Written by Vikki Blake, @_vixx
Gaming is growing up.
This year, particularly, has birthed some of our greatest interactive stories. Developers – keen to marry immersive gameplay with tourniquet-tight narrative – have increasingly surveyed deeper, darker motifs, with titles like Bioshock Infinite and The Last of Us unabashed in their exploration of base human behaviour.
But it’s not just gaming’s AAA elite that is rewiring how we write, and think, about storytelling. As blockbuster gaming narratives become ever more sophisticated, so too does the startling work trickling from our industry’s indie developers.
One such example might be Irritum. Presenting a peculiar but intriguing concept, this one-man development team explores the impact of life (or should that be afterlife?) after suicide. Trapped in a big world of blackness and blocks, you must navigate through the empty expanse of purgatory, seeking solace by either embracing a new life… or meticulously collecting the memories of your last.
So: how can such a game sit in today’s congested market? Spoiled by soft difficulty curves, infinite ammo crates and spoon-fed perfunctory tutorials, one might successfully argue that today’s mainstream gamer is wholly untutored in the ways of – air quote – old school gaming. That said, Irritum may have positioned itself too far on the opposite end of that scale. Though admirable in ambition, Irritum falls just short in execution, instead delivering a game that – whilst at times a competent puzzler – recycles just one too many clichés.

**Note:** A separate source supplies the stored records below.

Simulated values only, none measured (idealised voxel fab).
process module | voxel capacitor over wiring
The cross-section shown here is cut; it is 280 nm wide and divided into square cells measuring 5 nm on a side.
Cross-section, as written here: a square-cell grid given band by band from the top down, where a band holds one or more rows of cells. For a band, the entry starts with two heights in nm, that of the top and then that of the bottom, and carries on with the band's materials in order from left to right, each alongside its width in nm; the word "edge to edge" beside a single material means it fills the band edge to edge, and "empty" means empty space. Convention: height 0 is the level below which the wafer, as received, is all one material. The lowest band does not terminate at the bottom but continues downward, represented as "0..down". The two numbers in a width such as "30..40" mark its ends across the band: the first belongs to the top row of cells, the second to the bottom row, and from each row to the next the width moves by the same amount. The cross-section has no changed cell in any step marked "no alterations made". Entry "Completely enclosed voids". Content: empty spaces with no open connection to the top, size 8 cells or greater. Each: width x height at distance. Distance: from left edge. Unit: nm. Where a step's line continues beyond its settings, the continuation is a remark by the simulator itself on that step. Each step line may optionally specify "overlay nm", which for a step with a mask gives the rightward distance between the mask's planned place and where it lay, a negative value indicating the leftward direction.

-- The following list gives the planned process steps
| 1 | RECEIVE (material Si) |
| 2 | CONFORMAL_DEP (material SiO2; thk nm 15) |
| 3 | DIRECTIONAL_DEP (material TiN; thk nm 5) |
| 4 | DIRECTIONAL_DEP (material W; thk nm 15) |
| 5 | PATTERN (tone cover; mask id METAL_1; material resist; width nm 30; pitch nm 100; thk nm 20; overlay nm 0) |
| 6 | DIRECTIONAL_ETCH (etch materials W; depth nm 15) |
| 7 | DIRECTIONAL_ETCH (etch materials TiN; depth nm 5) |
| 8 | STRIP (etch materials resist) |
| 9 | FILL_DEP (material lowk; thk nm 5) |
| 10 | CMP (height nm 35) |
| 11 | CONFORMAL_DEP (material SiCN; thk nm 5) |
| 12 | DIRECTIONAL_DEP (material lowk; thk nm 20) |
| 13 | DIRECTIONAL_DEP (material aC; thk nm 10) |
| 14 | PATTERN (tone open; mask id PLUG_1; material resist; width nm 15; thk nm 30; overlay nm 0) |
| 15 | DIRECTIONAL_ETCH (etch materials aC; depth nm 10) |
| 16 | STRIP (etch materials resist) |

Each level is thematically dark and disconsolate, and the score suitably melancholic for such a solitary story. You progress through each level with the ultimate goal of stepping into the golden light at the end (yep, that old chestnut). The heavy sky will occasionally flash with the wrath of a distant storm, and – should you choose to, of course – the nebulous memories you collect will rumble with indistinct whispers. It’s to the designer’s credit that I’m faintly reminded of the wispy, unsettling atmosphere brewed in early Silent Hill games … which makes it all the more disappointing to discover so much of the game’s impressive sound work is recycled so shamelessly. It degrades the aural impact, becoming regrettably stale only a few levels in.
Visually, Irritum is something of an oddity, and I’ve yet to decide if the game boasts distinctive, stylised graphics, or merely recycle tired, uninspired ones. But whilst some might unfavourably compare Irritum’s basic grid graphics to more sophisticated (and typically AA or AAA) offerings, know this: you’d be doing the game a disservice if you judged this book – or indeed, any other – entirely by its looks. Though basic, it’s not unattractive, and I grew to appreciate the game’s aesthetics the further I progressed.
But like many dark tales before it, Irritum relies on just too many worn tropes to deliver its melancholy message. Take our spiritual companions, Sollus and Cassus, as a case in point. Suitably mysterious, these two ethereal beings accompany your journey, each insistent that only it speaks the truth, and the other cannot be trusted. It falls to you, therefore, to decide whom to trust, and whether to follow Cassus and collect the shards of past-life memories sprinkled throughout the game, or race with Sollus towards a new existence untethered by your past.
The problem is, the idea of these spirits is significantly more powerful than their on-screen translation. Colour-coded, presumably, to make identification easy on the eye, the burnt amber and day-glo purple icons look significantly less mysterious than the beings actually are, and the design itself (think of a spider crossed with a Christmas tree angel and you’re kind of in the right place) even moreso.
Mechanically, your in-game counterpart moves cleanly and smoothly through the environment, but how to get around it is less apparent. Lacking much by way of waypoints or help prompts, Irritum leaves you to your own devices, which is fine once you get going, but initially can be something of an irritation, particularly when you’re only just coming to grips with everything. Jumps, too, can be problematic, with depth-of-field perspectives and imprecise physics off-kilter just enough to morph simple leaps into enraging plummets of death.
But the premise is an interesting one. To progress, you’ll need to switch seamlessly between realms, locking and releasing coloured blocks. It sounds weird, I know, but the idea is actually a great one, and it opens several pathway options to one ultimate goal – moreso, if you’re hellbent on collecting memories, too.
But again, ambition is tempered by execution. A 3D platformer tied to a mouse and keyboard – particularly one so demanding of very precise timing – is a brave strategy, and not always a successful one. Regrettably, Irritum is but one such example. There’s a lot this game expects of you, and none of it is made any easier by the default scheme which, whilst permitting personalised remapping, does little to intuitively assist the player. Add a South Paw into the mix – as I am – and prime yourself for some four-letter explosions. Sometimes it feels as though the game cares less about keeping you immersed in the action is as it does forcing you to contort your fingers in Twister-esque feats of dexterity. You’ll need a stronger stomach than I to take on the game’s post-completion One Life mode, that’s for sure.
The Final Word: The atmosphere is perfectly pitched, and the abstract idea of scrambling around your own mind in search of blessed escape is one that will sit with you long after you stop playing. Unafraid of subtlety, Irritum is unashamedly about consequence rather than action, and it’s to the game’s credit that a simple puzzler – which could, in all fairness, exist without any supplementary story at all – anchors itself to such an unusual and thought-provoking premise. It’s just such a shame that so much of the game’s great ambition falls flat on translation into gameplay.